A little backstory to this… I am taking a marketing class this fall semester of my sophomore year of college. Right now we’re looking at the generations and the character developments through each generation starting with Veterans up to the current Millennials.
The main focus has been what influence technology has had and how it has affected generations overall and in the sense of how to market to each generation. What information I gathered from this topic started my thinking into how my generation is seen with our connection to technology.
If you ask anyone from the Veteran stage through Generation Y about technological developments and how they see the current generation using it to its highest advantage, you might get some hateful comments as well as feelings of fear to where our world is heading.
If you ask my generation how they think they use technology every day, they will probably see themselves as being “tech-savvy” and developmental.
However, if you truly think about how technology is used and how many people truly understand the software and mechanics behind it all, we aren’t very tech savvy at all.
Today, kids starting at age five all the way to mid-twenties have an understanding of maneuvering their way through computer software and know how to use apps on their phones to a general degree but only a small percentage truly understand the mechanics and how to use them to their highest ability.
Older generations might view Millennials as tech-savvy if they have a higher knowledge of how to communicate through a mobile phone multiple ways or can access more applications on an iPad or tablet than to most people in older generations we can seem “tech-savvy.” However, our generation falls to the more dependent side then savvy side.

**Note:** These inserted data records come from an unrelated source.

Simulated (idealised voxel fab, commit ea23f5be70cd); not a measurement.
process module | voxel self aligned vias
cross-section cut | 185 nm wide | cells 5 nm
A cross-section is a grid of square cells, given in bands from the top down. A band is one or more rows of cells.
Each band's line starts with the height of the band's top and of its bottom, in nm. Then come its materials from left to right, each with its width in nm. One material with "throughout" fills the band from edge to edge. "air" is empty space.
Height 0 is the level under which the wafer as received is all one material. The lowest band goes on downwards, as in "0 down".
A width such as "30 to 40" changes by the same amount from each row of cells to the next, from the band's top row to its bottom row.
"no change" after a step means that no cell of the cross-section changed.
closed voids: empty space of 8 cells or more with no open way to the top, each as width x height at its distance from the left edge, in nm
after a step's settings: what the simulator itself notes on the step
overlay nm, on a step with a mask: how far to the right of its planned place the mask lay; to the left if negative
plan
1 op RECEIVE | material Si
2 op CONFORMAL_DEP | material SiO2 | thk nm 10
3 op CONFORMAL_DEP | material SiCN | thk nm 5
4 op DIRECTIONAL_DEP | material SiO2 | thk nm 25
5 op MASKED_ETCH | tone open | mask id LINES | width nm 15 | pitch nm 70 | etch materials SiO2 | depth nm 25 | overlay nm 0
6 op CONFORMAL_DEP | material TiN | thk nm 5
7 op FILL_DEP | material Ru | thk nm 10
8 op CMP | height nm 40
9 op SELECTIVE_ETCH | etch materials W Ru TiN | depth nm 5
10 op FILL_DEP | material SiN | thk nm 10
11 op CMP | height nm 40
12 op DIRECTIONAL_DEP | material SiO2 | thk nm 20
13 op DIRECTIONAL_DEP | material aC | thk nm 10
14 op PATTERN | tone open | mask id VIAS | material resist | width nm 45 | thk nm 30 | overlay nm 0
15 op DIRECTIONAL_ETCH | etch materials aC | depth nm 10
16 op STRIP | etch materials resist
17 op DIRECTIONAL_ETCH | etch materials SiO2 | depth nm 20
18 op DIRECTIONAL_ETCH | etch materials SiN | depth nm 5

I am guilty of constantly checking my phone or walking with my nose in my phone on the way to class, but I could not tell you two facts of what is happening inside the pocket sized device. If our generation was more tech-savvy than tech-dependent, it would allow for those in school to become more interested in learning behind the scenes information starting with devices and evolving into more interests that can develop better learning skills overall.
Overall, I think it is important for not just older generations, but the Millennials, that we are not truly tech-savvy, but tech-dependent.
If we can pull traits of previous generations' appropriate use of our phones and tablets and such, then we could put forth more effort and time to a passion we have ourselves and become a true “expert” in our own field, with less reliance on media and what others are doing and using it more for communication and reaching others directly. This isn’t the impossible to separate ourselves from technology a little bit, but it does take some will power, which is something everyone is capable of.